Figure 11. Streamwise Reynolds normal stress profiles for smooth-wall case: (a) stations 1–9; (b) stations 9–13. Legend as in figure 8. Arrows indicate progression of profiles in the streamwise direction.
Figure 12. Wall-normal Reynolds normal stress profiles for smooth-wall case. Legend as in figure 8. Arrow indicates progression of profiles in the streamwise direction.
Downstream of station 8, the behaviour changes, as shown in figure 11(b). The peak drops, while the profiles rise somewhat in the outer region. This is the region where the mean profiles of figure 8 indicate relaminarisation. The change in the
$\overline{u'^{2}}^{+}$
profiles at the downstream stations is due mainly to the increase in u
τ
. In dimensional coordinates the profiles at the downstream stations do not change much. This is the quasi-laminar state described by Piomelli & Yuan (Reference Piomelli and Yuan2013) and others. The turbulence is essentially frozen, and the fluctuations acting across an increasingly large wall-normal mean streamwise velocity gradient result in significant
$u^{\prime}$
fluctuations. Bradshaw (Reference Bradshaw1967) referred to turbulent motions that do not produce shear stress as inactive, and this applies to much of the present
$u^{\prime}$
fluctuations, as indicated by the other components of the Reynolds stress. Since the motions are inactive, the mean profile can still relaminarise.

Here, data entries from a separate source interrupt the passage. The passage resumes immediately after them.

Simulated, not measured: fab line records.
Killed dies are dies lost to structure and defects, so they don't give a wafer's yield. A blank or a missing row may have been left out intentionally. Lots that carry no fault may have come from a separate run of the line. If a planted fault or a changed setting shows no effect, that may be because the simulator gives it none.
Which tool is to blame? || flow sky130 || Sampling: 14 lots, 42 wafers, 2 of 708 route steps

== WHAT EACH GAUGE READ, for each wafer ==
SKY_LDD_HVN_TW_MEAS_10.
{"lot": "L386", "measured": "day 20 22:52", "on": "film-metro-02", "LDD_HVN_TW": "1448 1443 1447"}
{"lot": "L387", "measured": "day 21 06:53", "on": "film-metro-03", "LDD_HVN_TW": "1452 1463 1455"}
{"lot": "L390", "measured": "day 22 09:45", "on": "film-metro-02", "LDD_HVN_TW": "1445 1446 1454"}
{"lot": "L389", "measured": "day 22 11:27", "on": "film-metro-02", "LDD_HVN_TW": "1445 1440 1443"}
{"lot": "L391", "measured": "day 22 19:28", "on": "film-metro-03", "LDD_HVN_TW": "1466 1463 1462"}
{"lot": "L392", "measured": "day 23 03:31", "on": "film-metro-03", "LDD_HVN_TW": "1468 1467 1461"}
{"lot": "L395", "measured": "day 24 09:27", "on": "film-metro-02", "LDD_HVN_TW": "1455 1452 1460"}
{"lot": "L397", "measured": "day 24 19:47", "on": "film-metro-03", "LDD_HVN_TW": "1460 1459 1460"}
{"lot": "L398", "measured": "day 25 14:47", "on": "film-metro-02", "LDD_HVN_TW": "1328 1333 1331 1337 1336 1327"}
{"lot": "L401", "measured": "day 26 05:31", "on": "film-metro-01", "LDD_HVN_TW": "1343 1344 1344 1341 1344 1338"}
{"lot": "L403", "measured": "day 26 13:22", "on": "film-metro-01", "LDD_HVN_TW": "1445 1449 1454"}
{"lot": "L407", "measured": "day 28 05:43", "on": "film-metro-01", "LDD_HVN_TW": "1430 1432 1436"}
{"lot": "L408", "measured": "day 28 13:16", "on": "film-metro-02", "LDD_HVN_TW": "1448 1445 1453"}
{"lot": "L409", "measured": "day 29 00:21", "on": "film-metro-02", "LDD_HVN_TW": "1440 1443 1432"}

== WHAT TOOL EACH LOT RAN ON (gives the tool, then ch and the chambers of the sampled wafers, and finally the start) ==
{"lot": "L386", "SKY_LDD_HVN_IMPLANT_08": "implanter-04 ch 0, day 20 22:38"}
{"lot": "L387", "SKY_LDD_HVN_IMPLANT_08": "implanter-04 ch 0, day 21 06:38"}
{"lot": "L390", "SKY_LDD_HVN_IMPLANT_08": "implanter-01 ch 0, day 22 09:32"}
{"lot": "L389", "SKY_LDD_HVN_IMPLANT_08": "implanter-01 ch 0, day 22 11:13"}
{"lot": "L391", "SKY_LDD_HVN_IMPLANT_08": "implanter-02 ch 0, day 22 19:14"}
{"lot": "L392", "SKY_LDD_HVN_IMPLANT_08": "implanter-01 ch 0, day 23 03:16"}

Figure 12 shows the wall-normal component of the Reynolds normal stress. The profile peaks decrease steadily in the streamwise direction. Figure 13 shows profiles of the ratio of
$\overline{u'^{2}}^{+}$
to
$\overline{v'^{2}}^{+}$
, illustrating the changing anisotropy of the turbulence. From stations 1 to 7 the ratio remains between 2 and 2.5 for y/δ> 0.2 and rises to a peak at y/δ ≈ 0.02, with the magnitude of the peak increasing from about 30 in the upstream ZPG to about 70 at station 7. Beginning at station 6 the near-wall peak begins to widen, and the widening becomes more rapid beyond station 8 and extends into the outer part of the boundary layer. This corresponds to the beginning of the relaminarisation, in which the inactive
$u^{\prime}$
fluctuations continue to scale with the increasing velocity gradient, while the
$v^{\prime}$
fluctuations remain frozen at the upstream magnitude. Since the active motions are of most importance for turbulent mixing and the development of the boundary layer, they are the focus of much of the discussion below.
Figure 13. Profiles of
$\overline{u'^{2}}/\overline{v'^{2}}$
ratio for smooth-wall case. Legend as in figure 8.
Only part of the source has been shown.